Nicole Hemmer on the Fall of the Republican Party
Partisans: The Conservative Revolutionaries Who Remade American Politics in the 1990s NICOLE HEMMER, BASIC BOOKS
The Destructionists: The Twenty-Five-Year Crack-Up of the Republican Party DANA MILBANK, DOUBLEDAY
The Right: The Hundred-Year War for American Conservatism MATTHEW CONTINETTI, BASIC BOOKS
In 1992, Pat Buchanan made a campaign stop at the San Diego–Tijuana border. As a few white-power activists who had tagged along milled in the background, he called for the United States to build a wall—a 200-mile-long physical boundary between the U.S. and Mexico. At the time, Buchanan was seeking the Republican nomination for the presidency, the first of two consecutive efforts that were rebuffed by party voters and leaders alike. Buchanan and his politics seemed to be on the verge of being drummed out of the GOP altogether. (When he made one last try for the White House, in 2000, he ran on the Reform Party ticket.) From the start of the 1990s, his hostility toward free trade and NATO, his extremist proposals on immigration, and his jeremiads against cultural decline marked him as an outlier. Communism was over, the stock market was rising, Silicon Valley was just taking off, and few were interested in Buchanan’s grim vision of a looming “illegal invasion.”
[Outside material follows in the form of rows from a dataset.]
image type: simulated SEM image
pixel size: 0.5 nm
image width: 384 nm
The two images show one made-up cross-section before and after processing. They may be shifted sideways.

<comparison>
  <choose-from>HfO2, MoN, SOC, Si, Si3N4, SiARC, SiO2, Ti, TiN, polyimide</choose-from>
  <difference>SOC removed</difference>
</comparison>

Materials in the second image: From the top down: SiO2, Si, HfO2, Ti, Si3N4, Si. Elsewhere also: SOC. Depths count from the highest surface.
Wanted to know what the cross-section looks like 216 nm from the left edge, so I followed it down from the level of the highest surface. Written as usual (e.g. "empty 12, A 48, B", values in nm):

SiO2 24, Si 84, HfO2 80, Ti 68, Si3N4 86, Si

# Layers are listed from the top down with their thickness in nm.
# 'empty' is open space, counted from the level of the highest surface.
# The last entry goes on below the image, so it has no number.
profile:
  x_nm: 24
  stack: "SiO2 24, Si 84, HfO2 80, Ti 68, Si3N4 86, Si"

Three decades later, Buchanan’s ideas may still seem fringe, but they are no longer marginal. His call for a barrier at the border has become a staple of Republican platforms, as have his denunciations of cultural decadence, his skepticism about free trade, and his warnings about the dangers of the “global elite” and of immigrant incursions. As the midterms approach, Donald Trump’s conspiracy-laced version of those views shows no sign of flaming out, which forces the question: Is this ethno-nationalism and pugnacious stance toward cultural “elites” going to be the signature of the Republican Party from now on? And if so, what happened? Not all that long ago, the GOP was the party of Big Business, free markets, “traditional” family values, and anti-communism. Now it has become the party of election denial and the Wall.
When Trump first surfaced as a 2016 presidential candidate, his dizzying ascendance, seemingly out of nowhere, fueled the sense that he was hijacking a GOP theretofore rooted in the confident optimism that had come out of the Reagan era. Historians have considered Ronald Reagan’s presidency, and the adoption by the Democratic Party (especially under Bill Clinton) of Reagan’s end-of-big-government-and-big-labor-and-high-taxes ideology, as the formative development of the last quarter of the 20th century—the vision that laid out the parameters for American politics in the new millennium.
Conservatism was fraught with tensions long before Donald Trump’s emergence.
Yet the recent trajectory of the Republican Party, and its turn against many of the key precepts of Reaganism, calls for a reassessment of this perspective. That is precisely what the historian Nicole Hemmer offers in Partisans: The Conservative Revolutionaries Who Remade American Politics in the 1990s. She is joined in rethinking the evolution of conservatism by two journalists who approach the subject from different places on the political spectrum. Dana Milbank, the author of The Destructionists: The Twenty-Five-Year Crack-Up of the Republican Party, is a liberal Washington Post columnist. Matthew Continetti, the author of The Right: The Hundred-Year War for American Conservatism, arrived at The Weekly Standard as a 22-year-old in 2003 and is now a Never Trumper at the American Enterprise Institute and a contributing editor to National Review. All three books portray a conservatism that was fraught with tensions long before Trump’s emergence. Their goal is to explain why the current incarnation of the GOP shouldn’t come as a surprise. In showing the deep roots of our present crisis, their analyses also suggest the limits of any politics focused on a dream of salvaging the Republican Party.